Suggested answers, Math. 221 (s. 02), Test Two, 4/20/2004

 

1. Must a matrix A and its fully reduced row-echelon form frref(A)

(a) have the same rows?     -- Surely not!

(b) have the same row space?     -- Absolutely!

(c) have the same columns?     -- Surely not!

(d) have the same column space?     -- Nope.

(e) have the same null space?     -- Yes.

2. Same five sub-questions, but this time about a matrix A and its transpose A^T : must they

(a) have the same rows?     -- No (not unless A is self-adjoint).

(b) have the same row space?     -- Again, no, not necessarily.

(c) have the same columns?     -- Yet again, no, not necessarily.

(d) have the same column space?     -- Once again, no.

(e) have the same null space?     -- And for the last time, no.

3. Suppose now that the given matrix A is (square and) invertible: must A , its fully reduced row-echelon form frref(A) , and its transpose A^T , all

(a) have the same rows?     -- No, not necessarily.

(b) have the same row space?     -- Yes -- because that will be all of R_n for all of them.

(c) have the same columns?     -- No, not necessarily.

(d) have the same column space?     -- Yes -- because that will be all of Rⁿ for all of them.

(e) have the same null space?     -- Yes -- because that will be {0} for all of them.

4. Given a real number x and a little 2-by-2 matrix A

		p		q
	A     =
		r		s

(a) Write out the matrix A − xI_2×2 ;     -- that's

		p − x		q
	A − xI2×2     =
		r		s − x

(b) work out the determinant of that matrix A − xI_2×2 ;     -- that's (p − x)(s − x) − qr , which (answering part (c)) becomes x² − (p + s)x + ps − qr .

(c) simplify that determinant to an expression of the form c₂x² + c₁x + c₀ , for suitable coefficients c₀ , c₁ , and c₂ ;

(d) tell which of those coefficients, if any, is somehow related to det(A) ;     -- it's clearly the constant term c₀ = ps − qr that turns out to be det(A) .

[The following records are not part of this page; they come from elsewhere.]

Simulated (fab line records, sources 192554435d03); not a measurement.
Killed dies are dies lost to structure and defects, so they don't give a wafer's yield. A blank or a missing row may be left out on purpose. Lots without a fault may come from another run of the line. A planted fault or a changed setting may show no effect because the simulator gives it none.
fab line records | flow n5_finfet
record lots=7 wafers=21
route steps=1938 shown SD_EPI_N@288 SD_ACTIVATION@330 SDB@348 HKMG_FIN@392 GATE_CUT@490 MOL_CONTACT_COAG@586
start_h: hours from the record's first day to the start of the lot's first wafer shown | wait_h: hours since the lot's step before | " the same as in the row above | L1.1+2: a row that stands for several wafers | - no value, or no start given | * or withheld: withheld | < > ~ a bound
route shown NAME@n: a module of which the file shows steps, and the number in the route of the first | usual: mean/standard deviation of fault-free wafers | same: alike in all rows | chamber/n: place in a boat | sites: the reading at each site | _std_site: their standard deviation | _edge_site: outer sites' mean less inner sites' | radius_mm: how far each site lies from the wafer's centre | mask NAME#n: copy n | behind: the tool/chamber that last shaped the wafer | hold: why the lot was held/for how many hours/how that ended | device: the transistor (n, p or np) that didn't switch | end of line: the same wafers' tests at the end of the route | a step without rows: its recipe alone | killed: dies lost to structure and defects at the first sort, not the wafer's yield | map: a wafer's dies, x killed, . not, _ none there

(e) tell which of those coefficients, if any, is somehow related to trace(A) (the trace of A , remember, is the sum of the entries on the principal diagonal of A) ;
    -- it's clearly the coefficient c₁ = −(p + s) of x that's related to (is the negative of) trace(A) .

(f) tell what, if anything, can be said about the remaining coefficient(s).     -- the only remaining coefficient (of x² ) is 1 .

5. Suppose given two 3-by-3 matrices A , with entries a_{i j} , and B , with entries b_{i j} .

(a) Work out the three principal diagonal entries of the product AB ;     -- these are
a_{1 1}b_{1 1} + a_{1 2}b_{2 1} + a_{1 3}b_{3 1} ,
a_{2 1}b_{1 2} + a_{2 2}b_{2 2} + a_{2 3}b_{3 2} , and
a_{3 1}b_{1 3} + a_{3 2}b_{2 3} + a_{3 3}b_{3 3} .

(b) work out the three principal diagonal entries of the product BA .     -- these are
b_{1 1}a_{1 1} + b_{1 2}a_{2 1} + b_{1 3}a_{3 1} ,
b_{2 1}a_{1 2} + b_{2 2}a_{2 2} + b_{2 3}a_{3 2} , and
b_{3 1}a_{1 3} + b_{3 2}a_{2 3} + b_{3 3}a_{3 3} .

(c) Using parts (a) and (b), evaluate and compare trace(AB) , trace(BA) , and trace(AB − BA) .
    -- The first trace is the sum of all the pieces of answer (a); the second trace is the sum of all the pieces of answer (b); as the various summands a_{i j}b_{j i} of the one trace match up perfectly with the corresponding summands b_{j i}a_{i j} of the other (check this!), those two traces (of AB and of BA) are equal; finally, the trace of the difference between AB and BA is the difference trace(AB) − trace(BA) between the traces, which is, of course, zero.

(d) Can there be 3-by-3 matrices A , B , for which AB − BA = I_3×3 ? Why so? or why not? (Hint: what is trace(I_3×3) ?)
    -- No way -- AB − BA always has trace = zero, but trace(I_3×3) = 1 + 1 + 1 = 3 .